THE LAY OF THE LAND
The Center for Land Use Interpretation Newsletter
Spring / Summer 2001

Books, Noted

SPECIAL FOCUS: Observatories and Earthstations

Arecibo, Puerto Rico
A Giant Ear Built Onto the Earth

Certain places on the earth have a special, unearthly function: these places are built to escape terrestrial limitations, to gaze upward and outward, to either interact with space probes and satellites, or to search for meaning beyond this world. In the interest of improving our understanding of the earth/sky interface, the Center has established a special focus area relating to observatories and earthstations. Here are two reports on compelling and superlative places within this constellation of remarkable constructions.


Viewing platform above the big dish at Arecibo.

CLUI Photo.

Report by Igor Vamos
Located in the jungle of northern Puerto Rico, the famous Arecibo Radio Telescope is the largest single dish on earth. The observatory consists of an immovable 1000 foot wide, 18 acre parabolic bowl built in a natural depression, and pointing at the zenith, forming a radiowave collection dish - an "ear" that constantly listens to whatever might be out there.

Although it is most well known for its central role in the Search for Extraterrestrial Intelligence (SETI) project, its conception was military, and aspects of its original use remain mysterious. The telescope project was funded in 1960 by the Advanced Research Project Agency (ARPA), and was built in 1963 by Cornell University, under contract with the Air Force’s Cambridge Research Laboratory, following the initiative of Cornell professor William Gordon from the Department of Electrical Engineering. The Air Force intended to use it for a variety of defense-related purposes, including scanning of the Earth's ionosphere to detect rocket launches.

By 1970, its military usefulness apparently waning, ARPA was ready to pull the plug on the facility. Some astronomers recognized that the telescope could be reengineered to become a very significant instrument for the then relatively new fields of radio and radar astronomy. Among the scientists interested in the site was Frank Drake, one of the founders of the SETI program, who successfully proposed a project to the National Science Foundation to replace the military’s wire mesh dish with a smoother surface of 38,788 shaped aluminum panels, enabling it to detect signals of higher frequency. Thus the non-military, extraterrestrial-searching Arecibo was born. Federal funding for SETI (from NASA) later stopped however, and the dish is only sometimes used for this function today. Despite the high cost of operating the remote facility, it is still managed by Cornell, used primarily for atmospheric and ionospheric studies. "Sometimes, up to three days a week, the radio telescope is shut down because technicians essentially have to beat back the jungle," says Mike Nolan, a planetary radar scientist at the site.
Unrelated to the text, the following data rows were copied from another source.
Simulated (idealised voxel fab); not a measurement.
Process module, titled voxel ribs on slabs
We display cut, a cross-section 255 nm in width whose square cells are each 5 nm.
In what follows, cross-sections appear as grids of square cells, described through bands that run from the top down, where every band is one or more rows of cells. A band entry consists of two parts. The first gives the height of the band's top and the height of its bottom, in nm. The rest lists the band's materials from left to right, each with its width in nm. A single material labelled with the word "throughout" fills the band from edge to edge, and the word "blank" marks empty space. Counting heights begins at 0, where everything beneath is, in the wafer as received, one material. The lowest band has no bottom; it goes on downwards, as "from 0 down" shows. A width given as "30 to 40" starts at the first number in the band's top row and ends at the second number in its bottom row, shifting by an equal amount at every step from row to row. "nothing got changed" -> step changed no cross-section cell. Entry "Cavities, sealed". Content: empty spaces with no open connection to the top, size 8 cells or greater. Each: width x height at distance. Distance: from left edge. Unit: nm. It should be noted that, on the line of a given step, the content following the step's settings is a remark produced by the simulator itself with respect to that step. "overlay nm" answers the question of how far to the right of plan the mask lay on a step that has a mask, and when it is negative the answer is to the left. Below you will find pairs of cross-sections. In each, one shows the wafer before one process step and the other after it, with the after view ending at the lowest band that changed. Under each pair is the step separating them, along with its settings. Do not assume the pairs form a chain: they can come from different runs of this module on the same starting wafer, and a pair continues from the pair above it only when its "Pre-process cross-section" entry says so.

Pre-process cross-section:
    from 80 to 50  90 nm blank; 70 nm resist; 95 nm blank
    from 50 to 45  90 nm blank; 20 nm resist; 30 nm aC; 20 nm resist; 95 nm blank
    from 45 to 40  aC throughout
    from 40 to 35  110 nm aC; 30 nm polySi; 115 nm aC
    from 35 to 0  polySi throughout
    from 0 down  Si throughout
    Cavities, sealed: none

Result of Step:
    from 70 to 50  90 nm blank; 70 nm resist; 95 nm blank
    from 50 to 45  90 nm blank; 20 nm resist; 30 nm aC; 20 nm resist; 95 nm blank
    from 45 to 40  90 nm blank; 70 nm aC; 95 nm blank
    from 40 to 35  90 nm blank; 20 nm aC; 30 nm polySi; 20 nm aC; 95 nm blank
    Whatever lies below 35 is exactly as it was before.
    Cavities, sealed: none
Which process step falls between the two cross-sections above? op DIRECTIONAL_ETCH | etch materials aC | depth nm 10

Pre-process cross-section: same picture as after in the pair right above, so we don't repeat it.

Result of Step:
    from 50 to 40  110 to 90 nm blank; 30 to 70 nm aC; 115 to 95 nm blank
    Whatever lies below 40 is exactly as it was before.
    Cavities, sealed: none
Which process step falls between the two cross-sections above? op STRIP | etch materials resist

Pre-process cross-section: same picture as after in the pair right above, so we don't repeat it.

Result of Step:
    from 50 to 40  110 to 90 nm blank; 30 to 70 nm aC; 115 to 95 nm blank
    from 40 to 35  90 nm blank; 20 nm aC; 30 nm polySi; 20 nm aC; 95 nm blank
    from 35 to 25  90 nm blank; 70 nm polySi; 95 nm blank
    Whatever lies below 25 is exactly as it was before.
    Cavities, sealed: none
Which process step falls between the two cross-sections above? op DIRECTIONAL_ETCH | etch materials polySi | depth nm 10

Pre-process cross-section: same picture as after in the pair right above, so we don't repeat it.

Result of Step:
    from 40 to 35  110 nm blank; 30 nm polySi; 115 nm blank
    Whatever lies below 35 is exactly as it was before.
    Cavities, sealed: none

Recent upgrades are improving the capabilities of the observatory, including new mirrors and receivers at the focal point of the dish, contained in a six-story structure suspended 450 feet above the bottom of the bowl.Tourism is encouraged at Arecibo, spurred on by its appearances in films such as Contact, an adaptation of the Carl Sagan book about his search for ET, where the telescope played itself in a starring role.